Chapter 1

What The Hell Are We Doing?

Two scenes from the inside of something that shouldn't work this well

3 min read

It’s 2 AM and I’m standing behind a pair of CDJs in a dark room full of strangers who aren’t strangers anymore.

The track I’m playing has been building for ninety seconds. The room knows it. I know it. There’s a moment — you can feel it if you’ve been behind the decks — where the floor locks in. Not everyone, not all at once. But enough. A critical mass of bodies moving in the same temporal frame, breathing the same arc of tension.

I drop the next track. Not on the one — slightly ahead of it, pulling the room forward. The bass comes back and two hundred people exhale through their feet. Nobody told them to do that. Nobody choreographed it. Nobody decided it. It just… happened. Except it didn’t just happen. I made a hundred micro-decisions to create the conditions for that moment, and the room made a thousand micro-adjustments to meet me there.

What the hell are we doing?


Three weeks later I’m sitting at the foot of a berimbau in a capoeira roda, playing the gunga — the lead instrument. Two players are in the circle, and the game has gone sideways. One player is too aggressive, not reading their partner. The energy is wrong.

I don’t say anything. I shift the rhythm. Slow the tempo slightly, change the toque. The singing adjusts. The clapping adjusts. The players adjust — they have to, the music won’t let them continue at the old pace. Within thirty seconds the game transforms. Not because anyone gave an order. Because the music restructured the space of possibility.

I’m holding a single-string instrument made from a stick and a gourd, and I just governed a social interaction with it.

What the hell are we doing?


You’ve felt this too. Maybe not behind turntables or holding a berimbau. Maybe at a concert when the whole room locked into something. Maybe at a wedding when the right song hit and everyone moved. Maybe at a funeral when the singing held you together when nothing else could.

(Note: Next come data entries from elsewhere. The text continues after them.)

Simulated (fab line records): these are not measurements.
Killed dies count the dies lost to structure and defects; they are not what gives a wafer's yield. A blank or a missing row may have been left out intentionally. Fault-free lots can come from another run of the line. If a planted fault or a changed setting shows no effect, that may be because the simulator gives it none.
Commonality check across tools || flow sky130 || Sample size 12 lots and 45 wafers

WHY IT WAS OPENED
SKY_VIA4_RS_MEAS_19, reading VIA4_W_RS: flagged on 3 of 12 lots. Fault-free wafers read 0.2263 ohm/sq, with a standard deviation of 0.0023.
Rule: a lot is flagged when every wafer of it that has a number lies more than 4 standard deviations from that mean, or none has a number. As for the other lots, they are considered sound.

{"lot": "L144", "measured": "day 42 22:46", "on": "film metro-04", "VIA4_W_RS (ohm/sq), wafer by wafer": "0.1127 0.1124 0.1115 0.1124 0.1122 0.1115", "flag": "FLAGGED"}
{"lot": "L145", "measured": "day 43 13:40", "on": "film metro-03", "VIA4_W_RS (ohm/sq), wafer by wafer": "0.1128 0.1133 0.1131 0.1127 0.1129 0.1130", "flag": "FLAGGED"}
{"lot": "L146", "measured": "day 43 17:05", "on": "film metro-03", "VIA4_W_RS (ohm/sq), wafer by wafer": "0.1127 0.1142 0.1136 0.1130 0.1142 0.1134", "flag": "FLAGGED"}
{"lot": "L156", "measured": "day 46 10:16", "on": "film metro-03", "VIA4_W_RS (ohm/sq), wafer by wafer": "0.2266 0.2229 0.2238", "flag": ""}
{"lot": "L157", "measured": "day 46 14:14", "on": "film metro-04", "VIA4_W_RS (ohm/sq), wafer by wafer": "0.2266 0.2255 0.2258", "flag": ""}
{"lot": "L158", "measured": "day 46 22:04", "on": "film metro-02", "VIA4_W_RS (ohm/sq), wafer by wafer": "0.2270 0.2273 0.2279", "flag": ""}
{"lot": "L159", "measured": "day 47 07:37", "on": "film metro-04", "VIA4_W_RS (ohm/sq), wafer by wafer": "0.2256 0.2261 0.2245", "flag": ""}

These moments aren’t rare. They’re not mystical. They happen whenever humans make music together — or move together inside music someone else is making. They’ve been happening for as long as we’ve been human.

And yet we have almost no language for what’s actually going on.

We call it “vibes.” We call it “energy.” We call it “being in the zone” or “the groove” or “the spirit.” We know it when we feel it. We can’t explain it when we don’t. The experience is universal; the understanding is almost nonexistent.

This book is an attempt to take that experience seriously. Not to explain it away — not to reduce it to neuroscience or anthropology or music theory — but to look at it as a capacity. Something humans can do. Something some traditions have gotten extraordinarily good at cultivating. Something our contemporary world has almost entirely forgotten how to value.

The question isn’t “what is music for?” — as though music were a tool waiting for a purpose. The question is: what are we doing when we make music together, and what does it tell us about what humans are?